TOKYO – Japanese space experts said Thursday they will examine soil samples brought back from a distant asteroid in an attempt to find the source of heat that altered the celestial body, in their search for clues to the origin of the solar system and life on Earth.

Scientists at the Japan Aerospace Exploration Agency said they have made a preliminary examination of 5.4 grams (0.19 ounce) of soil, far more than the minimum 0.1 gram sample they had hoped for, which the Hayabusa2 spacecraft brought back in December from the asteroid Ryugu, more than 300 million kilometers (190 million miles) from Earth.

About 3 grams (0.1 ounce) of the black granules are from Ryugu's surface and were gathered when Hayabusa2 touched down on the asteroid in April 2019. About 2 grams of larger fragments, up to about 1 centimeter (0.4 inch), were obtained from under the surface in a crater made by Hayabusa2 when it landed a second time three months later.

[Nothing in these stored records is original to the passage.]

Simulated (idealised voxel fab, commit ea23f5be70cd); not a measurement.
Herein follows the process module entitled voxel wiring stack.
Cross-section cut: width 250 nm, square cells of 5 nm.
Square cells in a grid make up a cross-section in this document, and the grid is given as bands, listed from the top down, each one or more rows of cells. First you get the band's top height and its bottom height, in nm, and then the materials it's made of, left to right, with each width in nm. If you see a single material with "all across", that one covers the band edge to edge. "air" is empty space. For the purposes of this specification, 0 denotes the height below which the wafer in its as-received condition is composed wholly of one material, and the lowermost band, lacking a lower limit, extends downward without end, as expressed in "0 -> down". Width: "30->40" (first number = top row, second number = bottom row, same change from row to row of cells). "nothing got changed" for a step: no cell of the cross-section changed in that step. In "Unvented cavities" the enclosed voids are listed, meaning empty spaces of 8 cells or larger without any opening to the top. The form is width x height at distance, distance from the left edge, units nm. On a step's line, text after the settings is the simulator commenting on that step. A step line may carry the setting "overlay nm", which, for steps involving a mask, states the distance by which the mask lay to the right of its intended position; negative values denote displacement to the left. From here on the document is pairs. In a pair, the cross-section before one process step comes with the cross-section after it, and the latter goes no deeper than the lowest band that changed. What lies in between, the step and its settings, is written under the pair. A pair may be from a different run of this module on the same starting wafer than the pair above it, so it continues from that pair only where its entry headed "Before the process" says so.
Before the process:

Based on near-infrared spectrophotometer analysis of data transmitted by Hayabusa2, JAXA scientists found that the asteroid was exposed to extremely high temperatures both on its surface and underground, possibly caused by an internal source of heat or planetary collisions rather than heat from the sun.

Kohei Kitazato, a University of Aizu planetary scientist working with JAXA, said his team found indications of heat exceeding 300 degrees Celsius (572 degrees Fahrenheit) both on the asteroid surface and underground.

He said the soil underground would not reach that temperature from the heat of the sun alone, suggesting that radiative internal heat or planetary collisions affected Ryugu when it was still part of a parent body billions of years ago, causing evaporation of its water.

His earlier study, jointly conducted with Brown University scholars and more than 30 other institutions, was published in the magazine Nature Astronomy last month.

JAXA is continuing an initial examination of the asteroid samples ahead of fuller studies next year. Scientists will also examine possible traces of organic matter in hopes they will provide insights into the origins of the solar system and life on Earth.

Following studies in Japan, some of the samples will be shared with NASA and other international space agencies for additional research.

Hayabusa2 is continuing on an 11-year expedition to another small and distant asteroid, 1998KY26, to study possible defenses against meteorites that could fly toward Earth, while conducting various tests that could be used in future Japanese space missions, including its planned 2024 MMX sample-return mission from one of the Martian moons.